The world of defensive firearms instruction owes much to Jeff Cooper. Cooper, a WWII Marine, was instrumental in bringing quality pistol training to the general public through his Gunsite training facility in Arizona.
Cooper founded Gunsite, then also known as the American Pistol Institute, in 1976. At the school Cooper taught his “Modern Technique” of defensive pistol shooting with an emphasis on the use of the 1911 pistol.
Cooper sold the facility in 1992 and Gunsite has changed hands a few times since then. While Cooper died in 2006, Gunsite lives on, although the current curriculum has moved away from the Modern Technique to better reflect current thinking on defensive handgun usage.
The video embedded here is from a 1979 profile of Cooper and Gunsite that aired on the NBC newsmagazine “Weekend” with host Linda Ellerbee. The profile shows Cooper in his prime. Although there is a definite anti-gun bias present, from Linda Ellerbeee’s somber announcement that Cooper teaches his students “to shoot people,” to the producers trying to bait Cooper by asking about mercenaries, the essence of Cooper and Gunsite shines through. Cooper’s well-known eccentricities are shown but so is his competence and tough mindedness. The students are shown as ordinary people, although oddly they are not identified by name.
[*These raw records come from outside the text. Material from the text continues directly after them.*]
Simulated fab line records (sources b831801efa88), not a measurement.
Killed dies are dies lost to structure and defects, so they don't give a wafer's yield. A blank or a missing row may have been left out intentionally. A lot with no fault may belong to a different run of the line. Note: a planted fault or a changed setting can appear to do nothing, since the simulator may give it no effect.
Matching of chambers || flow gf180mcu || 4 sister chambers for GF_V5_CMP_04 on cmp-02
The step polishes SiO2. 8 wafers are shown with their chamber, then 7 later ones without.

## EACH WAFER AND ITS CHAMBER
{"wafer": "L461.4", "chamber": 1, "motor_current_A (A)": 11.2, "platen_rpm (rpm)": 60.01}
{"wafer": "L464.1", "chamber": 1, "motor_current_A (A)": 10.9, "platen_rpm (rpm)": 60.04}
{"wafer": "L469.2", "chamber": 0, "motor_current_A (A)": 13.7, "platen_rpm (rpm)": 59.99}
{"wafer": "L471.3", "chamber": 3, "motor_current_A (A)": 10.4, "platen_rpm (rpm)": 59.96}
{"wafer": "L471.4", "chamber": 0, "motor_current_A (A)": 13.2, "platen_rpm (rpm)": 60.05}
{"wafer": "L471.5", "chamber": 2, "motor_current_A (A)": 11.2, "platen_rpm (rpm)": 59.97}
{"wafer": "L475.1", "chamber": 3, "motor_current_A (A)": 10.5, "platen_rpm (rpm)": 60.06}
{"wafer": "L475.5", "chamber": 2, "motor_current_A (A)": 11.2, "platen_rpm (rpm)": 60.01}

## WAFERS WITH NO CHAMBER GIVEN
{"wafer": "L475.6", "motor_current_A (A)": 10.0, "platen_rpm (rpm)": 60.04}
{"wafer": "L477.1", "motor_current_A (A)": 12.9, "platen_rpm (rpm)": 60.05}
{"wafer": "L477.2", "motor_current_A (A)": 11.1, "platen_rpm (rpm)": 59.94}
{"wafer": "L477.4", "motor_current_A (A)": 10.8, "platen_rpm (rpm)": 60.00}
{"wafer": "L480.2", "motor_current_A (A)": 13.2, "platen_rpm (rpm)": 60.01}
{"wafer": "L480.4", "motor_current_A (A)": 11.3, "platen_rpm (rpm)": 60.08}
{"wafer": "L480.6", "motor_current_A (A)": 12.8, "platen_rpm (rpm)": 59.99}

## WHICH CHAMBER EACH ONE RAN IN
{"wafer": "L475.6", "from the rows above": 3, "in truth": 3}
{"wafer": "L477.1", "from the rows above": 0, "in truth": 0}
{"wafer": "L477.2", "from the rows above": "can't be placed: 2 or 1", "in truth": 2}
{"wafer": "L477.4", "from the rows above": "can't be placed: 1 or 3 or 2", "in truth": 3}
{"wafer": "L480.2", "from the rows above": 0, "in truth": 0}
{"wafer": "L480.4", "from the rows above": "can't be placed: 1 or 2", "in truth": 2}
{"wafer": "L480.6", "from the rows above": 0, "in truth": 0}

What’s really interesting though is how the video is a time capsule of 1970’s gun culture. The Weaver Stance used as the foundation for the Modern Technique has fallen out of fashion today and seems quaint as shown. The revolver was regarded with more esteem as a defensive handgun in the 70’s than it is today and this shows through with one scene where all the students in the firing line are shooting revolvers. If you look closely you’ll be able to ID some S&W Model 19’s as well at least a couple Colt Pythons. Later, when other students are shown with semi-auto pistols, they all have 1911’s. Back in the ‘70’s there is no doubt these were all Colt pistols. At least one customized gun sports an S&W adjustable revolver rear sight, as was popular at the time. The .45 ACP reigns supreme as this was before the days of the 9mm "Wondernine" and long before the Glock came to market and changed everything.
The footage in the shoot house is interesting for a couple reasons. The instructor who does the demo run appears to be Chuck Taylor and, at least part of that segment appears to have been filmed with the cameraman down range.
The video is a must see for any Gunsite alum, anyone who remembers the 70’s, or anyone interested in how defensive pistolcraft has evolved since then.